The Giants’ agreement with lefty Sean Manaea appeared to give them a full rotation, but Susan Slusser of the San Francisco Chronicle reports that even after guaranteeing Manaea $25MM over the next two years (with an opt-out after year one), San Francisco remains engaged with Rodon and agent Scott Boras about a potential reunion.
Manaea, 31 in February, can join Logan Webb, Alex Wood, Alex Cobb and Anthony DeSclafani in comprising a prototypical five-man rotation, but there ought to be room for Rodon on the roster even with that quintet in place. That’s true both because Rodon is a clear upgrade over the majority (arguably all five) of those in-house arms, and also because the internal group comes with a fair bit of injury risk and health uncertainty.
DeSclafani, for instance, was limited to just 19 innings this past season, thanks to a tendon injury in his ankle that eventually required surgical repair. Each of Wood, Cobb and Webb made at least 26 starts, but Cobb and Wood also have lengthy injury histories. Cobb pitched just 158 total innings from 2019-21, owing to groin, back and wrist strains. Wood has made 26 starts in consecutive seasons now, but he pitched just 12 2/3 innings in 2020 and just 35 2/3 innings in 2019 due to back and shoulder injuries. Even Webb, who worked a team-high 192 1/3 innings in 2022, missed a few weeks in 2021 while battling a minor shoulder strain.

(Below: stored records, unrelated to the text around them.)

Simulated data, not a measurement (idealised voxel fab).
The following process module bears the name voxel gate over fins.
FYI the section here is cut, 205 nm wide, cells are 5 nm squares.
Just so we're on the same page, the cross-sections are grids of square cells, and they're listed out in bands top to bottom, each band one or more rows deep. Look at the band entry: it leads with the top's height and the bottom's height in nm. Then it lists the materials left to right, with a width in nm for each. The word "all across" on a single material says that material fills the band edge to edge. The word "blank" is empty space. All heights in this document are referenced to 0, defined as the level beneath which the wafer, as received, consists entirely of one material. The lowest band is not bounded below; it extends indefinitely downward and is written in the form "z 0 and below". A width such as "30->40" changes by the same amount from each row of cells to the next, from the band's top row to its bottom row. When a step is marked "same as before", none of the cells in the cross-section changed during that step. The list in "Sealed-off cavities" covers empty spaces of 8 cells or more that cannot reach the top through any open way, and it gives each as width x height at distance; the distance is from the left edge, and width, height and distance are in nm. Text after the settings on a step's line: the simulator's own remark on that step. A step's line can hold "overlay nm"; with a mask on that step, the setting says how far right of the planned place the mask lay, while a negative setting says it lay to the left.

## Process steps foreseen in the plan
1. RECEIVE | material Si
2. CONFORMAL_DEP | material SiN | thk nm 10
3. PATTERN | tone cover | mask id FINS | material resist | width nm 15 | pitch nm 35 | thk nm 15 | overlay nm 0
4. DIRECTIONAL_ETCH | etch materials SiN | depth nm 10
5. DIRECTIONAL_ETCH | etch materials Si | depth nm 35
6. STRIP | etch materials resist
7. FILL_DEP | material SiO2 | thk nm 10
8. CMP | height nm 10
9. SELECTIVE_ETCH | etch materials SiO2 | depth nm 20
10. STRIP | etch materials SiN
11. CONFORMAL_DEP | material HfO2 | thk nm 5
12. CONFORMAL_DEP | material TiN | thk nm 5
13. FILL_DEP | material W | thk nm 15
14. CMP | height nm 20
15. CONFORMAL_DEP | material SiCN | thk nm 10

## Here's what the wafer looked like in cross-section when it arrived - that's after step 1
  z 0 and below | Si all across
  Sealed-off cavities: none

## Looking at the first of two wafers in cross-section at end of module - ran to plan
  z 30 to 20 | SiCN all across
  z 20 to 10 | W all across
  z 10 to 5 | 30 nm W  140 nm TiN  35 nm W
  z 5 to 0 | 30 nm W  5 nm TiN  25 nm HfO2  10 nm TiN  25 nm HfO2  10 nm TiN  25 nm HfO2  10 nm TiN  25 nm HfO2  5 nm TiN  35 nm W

No team can be realistically expected to navigate an entire 162-game season with only five starters. While the Giants have some depth with swingman Jakob Junis and minor leaguers Sean Hjelle, Thomas Szapucki, Tristan Beck and Keaton Winn all on the 40-man roster, they also have ample payroll space to make a Rodon-sized splash and figure out the allotment of innings at a later date. Roster Resource projects a $151MM payroll for the upcoming season and a luxury-tax ledger that’s a bit higher ($168.3MM) but nowhere near the first tier of penalization, which begins at $233MM in 2023.
Rodon was reported earlier in the offseason to be seeking a six-year deal worth more $30MM-plus on an annual basis, and Slusser more recently reported that he and Boras have been seeking at least seven years. What’s not clear is whether that shift in length of desired contract comes with a shift in the per-year asking price. We’ve seen teams this offseason increasingly show a willingness to stretch contracts to greater lengths as a means of tamping down AAV. Clubs had been moving away from longer-term, lower-AAV deals for some time — Bryce Harper being a notable exception — instead showing a preference for shorter-term deals at high annual values. That hasn’t been the case this winter, with Trea Turner, Xander Bogaerts, Brandon Nimmo and Jacob deGrom all signing lengthier deals than expected but at lesser annual rates of pay than their highest-paid peers at their respective positions.
Put more simply, if Rodon and Boras set out seeking $180-200MM in total guarantees this winter but were having difficulty finding that, it’s at least possible that the shift toward a deal of seven-plus years in length might be more about reaching that $180MM-plus benchmark than about now seeking seven years at $30MM-plus per season. A seven-year deal worth $185MM, as a purely speculative example, wouldn’t line up with the previously reported AAV target for Rodon but would ensure his place among the ten highest-compensated free agent pitchers in MLB history.
Of course, anything in that vicinity would still shatter most industry expectations heading into the offseason. Two months ago, the most common question regarding Rodon was if he’d done enough to secure a sixth guaranteed year or would need to “settle” for a five-year contract. While reports of Rodon pursuing six, seven or even more years at or near the $30MM AAV threshold don’t serve as a guarantee that he’ll eventually reach those heights, they still represent a departure from where his market was expected to land.
In many ways, that’s a microcosm of the free-agent market at large since the offseason ended. Teams have been willing to spend far more freely than in recent winters, as last March’s collective bargaining agreement assured five years of labor peace and also gave front offices and owners clarity on where the luxury-tax thresholds will sit for the foreseeable future.
Beyond Rodon, the Giants are also known to be keenly interested in shortstop Carlos Correa — their top target after missing on free-agent outfielder Aaron Judge. Whether they’re willing to pony up and make commitments to both Rodon and Correa isn’t clear, though it’d certainly register as a surprise, as that pairing could wind up costing something in the range of $450-500MM combined.